Submissive women

As I mentioned in my last post I have been attracting submissive women through all of this, not a single one that isn’t, not ONE!

So I am a natural born dominate, dominating friendships, leading teams and girl friends. I’m not a pushy control freak, I just get fed up with ineffective leaders and indecisive people and just take the lead and make something happen. In all my years I never really got all that into the kinky side of sex, and dominate/submissive was just kind of the way things always seemed to work out. Sometimes it was a simple as “Hey sweetheart where do you want to eat tonight? ” “I don’t know you pick please.”. But once I got to sugaring with my first Shannon, I started to learn about and explore this side of my personality and as it turns out just about every woman I have ever been with, lol.

So I’m no expert by any means, but I wanted to share my experiences and what I have learned. It seems like there is a ton of information on the subject but its pretty eclectic and a bit hard to digest. Most highly focused on one aspect of it and nothing else.
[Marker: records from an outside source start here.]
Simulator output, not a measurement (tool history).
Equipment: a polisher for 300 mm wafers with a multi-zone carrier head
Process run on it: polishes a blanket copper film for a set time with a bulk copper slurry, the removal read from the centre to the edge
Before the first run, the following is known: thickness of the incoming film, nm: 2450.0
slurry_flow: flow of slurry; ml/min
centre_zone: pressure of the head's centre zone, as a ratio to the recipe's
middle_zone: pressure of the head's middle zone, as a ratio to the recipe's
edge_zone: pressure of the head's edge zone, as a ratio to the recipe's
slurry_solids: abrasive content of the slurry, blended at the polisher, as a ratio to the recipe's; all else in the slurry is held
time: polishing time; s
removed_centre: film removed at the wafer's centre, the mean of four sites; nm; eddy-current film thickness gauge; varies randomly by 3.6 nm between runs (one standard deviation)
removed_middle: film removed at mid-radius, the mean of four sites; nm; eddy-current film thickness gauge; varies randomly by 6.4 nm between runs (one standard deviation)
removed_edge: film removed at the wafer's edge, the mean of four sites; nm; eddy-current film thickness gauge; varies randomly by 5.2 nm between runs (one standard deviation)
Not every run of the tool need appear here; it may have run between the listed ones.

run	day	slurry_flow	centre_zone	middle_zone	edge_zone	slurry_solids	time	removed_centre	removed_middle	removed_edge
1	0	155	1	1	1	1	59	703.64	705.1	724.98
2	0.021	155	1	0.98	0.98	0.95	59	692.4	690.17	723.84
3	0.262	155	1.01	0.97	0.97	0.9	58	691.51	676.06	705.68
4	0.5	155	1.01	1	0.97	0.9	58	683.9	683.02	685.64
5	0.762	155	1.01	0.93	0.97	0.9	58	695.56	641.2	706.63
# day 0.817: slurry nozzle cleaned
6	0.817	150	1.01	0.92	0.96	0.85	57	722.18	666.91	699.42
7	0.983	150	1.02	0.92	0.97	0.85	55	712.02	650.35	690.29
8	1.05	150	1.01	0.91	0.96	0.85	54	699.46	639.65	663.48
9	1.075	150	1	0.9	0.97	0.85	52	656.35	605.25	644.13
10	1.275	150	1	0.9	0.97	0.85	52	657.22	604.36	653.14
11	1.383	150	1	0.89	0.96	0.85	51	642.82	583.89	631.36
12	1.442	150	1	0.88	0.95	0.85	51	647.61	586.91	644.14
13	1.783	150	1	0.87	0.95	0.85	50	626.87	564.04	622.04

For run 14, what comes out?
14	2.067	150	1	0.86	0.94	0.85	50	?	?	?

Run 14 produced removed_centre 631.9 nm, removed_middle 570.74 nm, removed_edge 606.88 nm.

The first thing to understand is there are as many flavors of Dom/sub dynamics as there are couples. There are no hard and fast rules to how this all works. So I’m speaking in either general terms or speaking about a specific person I have experienced.

Submissiveness runs a very broad range, from Master/slave and “pet play” to someone who would just rather have her man take the lead. It can be limited to the bedroom only or 24/7/365 or all mixed up with some things in the bedroom only and others only outside the bedroom and still others only outside.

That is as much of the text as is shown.